The following Lisp functions may be used by T.E. implementation functions to interact with the MEF Control Panel functions:

#### (write-error-message format-control-string &rest format-arguments)

Write a logical processor error message to the MEF controller for display. The message, generated by the **format** arguments given, is displayed in the output window of the Control Panel prefixed by the sender's T.E. logical address.

#### (write-display-message format-control-string &rest format-arguments)

Write a logical processor message, not denoting any error, to the MEF controller for display. The message, generated by the **format** arguments given, is displayed in the output window of the Control Panel prefixed by the sender's T.E. logical address,

#### (write-user-message array &optional start end)

Write a "user message" to the emulation experiment-defined message handler

residing in the controller. When this message is received by the Control Panel, the "user message" handler (defined by the :message-handler option to define-emulation-experiment) is invoked with the message as an argument. An additional argument, a stream on which to do output, also is handed to the message handler when it is invoked.

#### (send-tracing-message format-control-string &rest format-arguments)

Print a tracing message on the current tracing output stream, which is set via the Set-Tracing Control Panel command.

#### (send-graph-message graph-display-select bar-number height)

Sends a message to the Control Panel updating one of the bar graph displays. *Graph-display-select* may be zero or one, signifying the left and right bar graph displays. *Bar-number* selects the bar to update, while *height* specifies the relative height to which to set the bar. If the bar graph displays are disabled (via the **Set-Bar-Graph** Control Panel command), the bar graphs are not updated (and no communications overhead is incurred).

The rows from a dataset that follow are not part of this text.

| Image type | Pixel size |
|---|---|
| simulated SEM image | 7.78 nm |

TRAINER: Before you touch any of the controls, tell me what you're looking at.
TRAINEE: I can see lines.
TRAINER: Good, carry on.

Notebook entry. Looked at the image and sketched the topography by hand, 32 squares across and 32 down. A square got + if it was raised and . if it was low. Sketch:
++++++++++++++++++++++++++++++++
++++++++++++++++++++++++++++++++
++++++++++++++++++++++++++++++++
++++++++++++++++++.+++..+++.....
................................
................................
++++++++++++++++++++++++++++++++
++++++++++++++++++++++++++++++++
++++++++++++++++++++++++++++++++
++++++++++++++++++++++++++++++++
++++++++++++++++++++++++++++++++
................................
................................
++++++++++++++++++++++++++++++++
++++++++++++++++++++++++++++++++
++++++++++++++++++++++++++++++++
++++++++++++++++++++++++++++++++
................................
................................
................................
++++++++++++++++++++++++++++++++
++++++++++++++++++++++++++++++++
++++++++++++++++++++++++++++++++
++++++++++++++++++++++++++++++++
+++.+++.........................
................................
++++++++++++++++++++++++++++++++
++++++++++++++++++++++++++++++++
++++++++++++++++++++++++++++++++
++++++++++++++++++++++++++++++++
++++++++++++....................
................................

#### (inject-message destination-processor array & optional start end)

Send a message to a logical processor, pretending to be from another logical processor. This function may be used by the bootstrap functions of an emulation experiment to start up an emulated machine.

#### (read-meter emulation-meter-name)

Reads the current value of the system-wide meter *emulation-meter-name* and returns it as a Lisp integer.

#### (average-meter emulation-meter-name)

Reads the current value of the system-wide meter *emulation-meter-name* and averages it over the number of logical T.E.'s executing in the current emulation experiment.

#### (read-processor-meter-name)

Reads the current value of the per-T.E. meter *processor-meter-name* for each logical T.E., and returns an array of values returns as well as the number of T.E.'s that supplied values for that meter.

#### 5. Example

The following pages contain an example of an emulation experiment, named SIMPLE since it defines a trivial two-T.E. von-Neumann architecture comprised of a CPU and a memory box.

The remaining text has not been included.